It had me thinking how hard it has been to change my thought patterns and how my old hustler ways were somewhat of an addiction. I have to keep check of myself all the time, as I know that I could so easily fall back into my old ways.
My hustle addiction had me on highs that made me crave more. The busy-ness. The adrenaline rush of something new and innovative and fast paced. The external validation from others when I did something great or being part of some kind of entrepreneurial society. When I would come down from those highs, I would look for my next ‘hit’. If I didn’t get a high? Then I was in a mopey low, so would work even harder to find that next high. Which then restarted the cycle.
That burnout last year was hard. I felt like I had let myself down. I felt like I was weak. Why could I not handle it? What was wrong with me? And would I now ‘fail’ because of it.

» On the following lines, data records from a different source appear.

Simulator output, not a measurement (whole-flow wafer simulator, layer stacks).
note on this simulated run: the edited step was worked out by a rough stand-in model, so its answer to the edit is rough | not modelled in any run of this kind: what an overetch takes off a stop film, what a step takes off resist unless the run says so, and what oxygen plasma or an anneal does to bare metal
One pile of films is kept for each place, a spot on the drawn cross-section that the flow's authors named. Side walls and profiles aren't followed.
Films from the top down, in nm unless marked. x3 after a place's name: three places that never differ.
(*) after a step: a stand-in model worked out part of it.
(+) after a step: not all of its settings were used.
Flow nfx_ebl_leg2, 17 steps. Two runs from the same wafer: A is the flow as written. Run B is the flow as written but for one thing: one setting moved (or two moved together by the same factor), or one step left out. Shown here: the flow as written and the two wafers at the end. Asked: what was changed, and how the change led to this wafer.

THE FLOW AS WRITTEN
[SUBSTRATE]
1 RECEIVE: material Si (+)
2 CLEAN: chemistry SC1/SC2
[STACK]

But now I know different. I hadn’t let myself down, I had woken myself up. I had woken myself up to the entrepreneurial conditioning I had received for years where hustling was celebrated. I had woken up to the trap of seeking validation from everyone but myself. I had woken myself up to the cycle of destruction I had created. And with changes I then woke myself up to the fact I could do business differently and still be successful – but now success is on my terms and done my way. And damn I call bullshit on everything I was fed for years. I feel mad and angry and let down. And determined to speak out about it, so that other women don’t fall into what I did.
My lovely naturopath had stern words with me recently – don’t fill up the ‘space’ that is being created with moving on from Sass Place. Phwoar. That hit home. She was onto me. We have only known each other the last few months, and already she knows me and my ‘addiction’! What she said has stuck with me. It is now words that I am using as a filter for lots of things. It has added another tool to my belt, as that filter now allows me to decide that if I bring something in, then something else has to go. Like an energy exchange, I only have so much of it! My other things in my tool belt are those two little men I look at everyday and my self-care!
I know that the tools I have will continue to keep me on track. My willpower will keep me strong. My support team will keep me accountable. The hardworking, determined, passionate me will still be there just as I was, only this time I will do things differently. I know I can keep on this path, that is so much better and so much healthier for me. I will continue to be a proud recovering hustler.